A picture-frame-type polyhedron does not satisfy Euler’s original formula. I’ll leave the counting of vertices, edges, and faces to you (the Euler characteristic is zero).picture_frame

Lakatos’ work — as much as Gödel’s? — limits the epistemological status of mathematical proof. Something has been proven to be true. So what? The proven statement has meaning only within its context of agreed-upon mathematical concepts (and we haven’t even started to translate to physical reality!). A mathematical proof, as Reuben Hersh argues convincingly in “Experiencing mathematics,” is an argument that convinces your mathematician colleagues. For the alert reader: has he proved this?

Which norm is right depends on what it’s used for

Back to those norms Cédric Villani talks about, and back to economics. Formal economics, in one way or another, is about evaluating gambles, and that’s precisely like comparing the pluviometry of Brest with that of Bordeaux — when comparing distributions, or other high-dimensional objects (vectors, functions), we must ask: what do we care about? Then select a mathematical object that reflects that. It may be a norm — perhaps the maximum, L^\infty. For instance, I have to inhale at least about once a minute, so the L^\infty norm of the intervals between opportunities to take a  breath is quite important to me.

How do we set this up? Consider the factors r_t by which your wealth changes on each day t. Assuming multiplicative dynamics, these will be instances of a stationary random variable. We’ll think of them as the elements of a vector. We assume that they can’t be negative, r_t\geq 0 — that doesn’t mean you can’t lose money, it just means that your wealth can’t become negative if it’s positive right now (real wealth can do that).
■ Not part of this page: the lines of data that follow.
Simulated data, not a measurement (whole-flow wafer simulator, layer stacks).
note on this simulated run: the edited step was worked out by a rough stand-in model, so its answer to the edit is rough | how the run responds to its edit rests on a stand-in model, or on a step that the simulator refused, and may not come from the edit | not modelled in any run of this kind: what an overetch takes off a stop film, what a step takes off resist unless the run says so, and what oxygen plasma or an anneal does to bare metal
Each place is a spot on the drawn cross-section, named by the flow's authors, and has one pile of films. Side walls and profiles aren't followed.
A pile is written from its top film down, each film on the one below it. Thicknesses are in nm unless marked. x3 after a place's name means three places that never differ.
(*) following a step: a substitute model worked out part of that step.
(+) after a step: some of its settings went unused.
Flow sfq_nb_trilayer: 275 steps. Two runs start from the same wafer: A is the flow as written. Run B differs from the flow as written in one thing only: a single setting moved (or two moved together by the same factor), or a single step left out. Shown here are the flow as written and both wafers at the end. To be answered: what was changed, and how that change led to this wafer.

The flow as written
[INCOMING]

Maximizing the expectation value of your wealth is equivalent to maximizing the L^1 norm of this vector. But that’s just not an interesting norm — as Villani says: “there are many, many others.”

Our claim is that economic agents care about how they will do over time if they follow some behavioral protocol. That has nothing to do with expectation values or the L^1 norm. As a first approximation, I’m interested in the time-average growth rate. To compute that, I must find out the dynamics of repetition of my gamble. If the dynamic is multiplicative, then the relevant quantity is the geometric mean of the elements of our vector (aside: because multiplicative dynamics is often quite a good model, the Kelly criterion is so important). The geometric mean is the limit of the generalized p-mean (in our case the L^p norm divided by the number of days) as p\to 0.

Here’s a challenge: pick some actual norm and ask yourself what dynamic it implies. Come again? I mean: under what dynamic does the maximization of some norm imply optimal long-term growth. The answer goes beyond Kelly, Whitworth (who arrived at Kelly’s famous 1956 result in 1872), and beyond the model of geometric Brownian motion. A trivial example (the L^1 norm) is given in “Evaluating gambles…”.

It’s been fun writing this post. It will be useful beyond hedonism if it helps erode the notion that mathematical knowledge can be applied mechanically without understanding. Let me know if you work out the dynamics corresponding to some norm other than L^1.

p.s.: many thanks to Dan Crisan who held up “Birth of a theorem” at Cédric Villani’s Imperial College Mathematics Colloquium the other week. I’m half-way through. It’s a different and very valuable approach to popular science writing. Highly recommended.

p.p.s.: Finished the book now. Even more recommended!

p.p.p.s: You may have noticed that Cédric now also sits in the lower house of the French Parliament, representing Essonne’s 5th constituency (just outside Paris).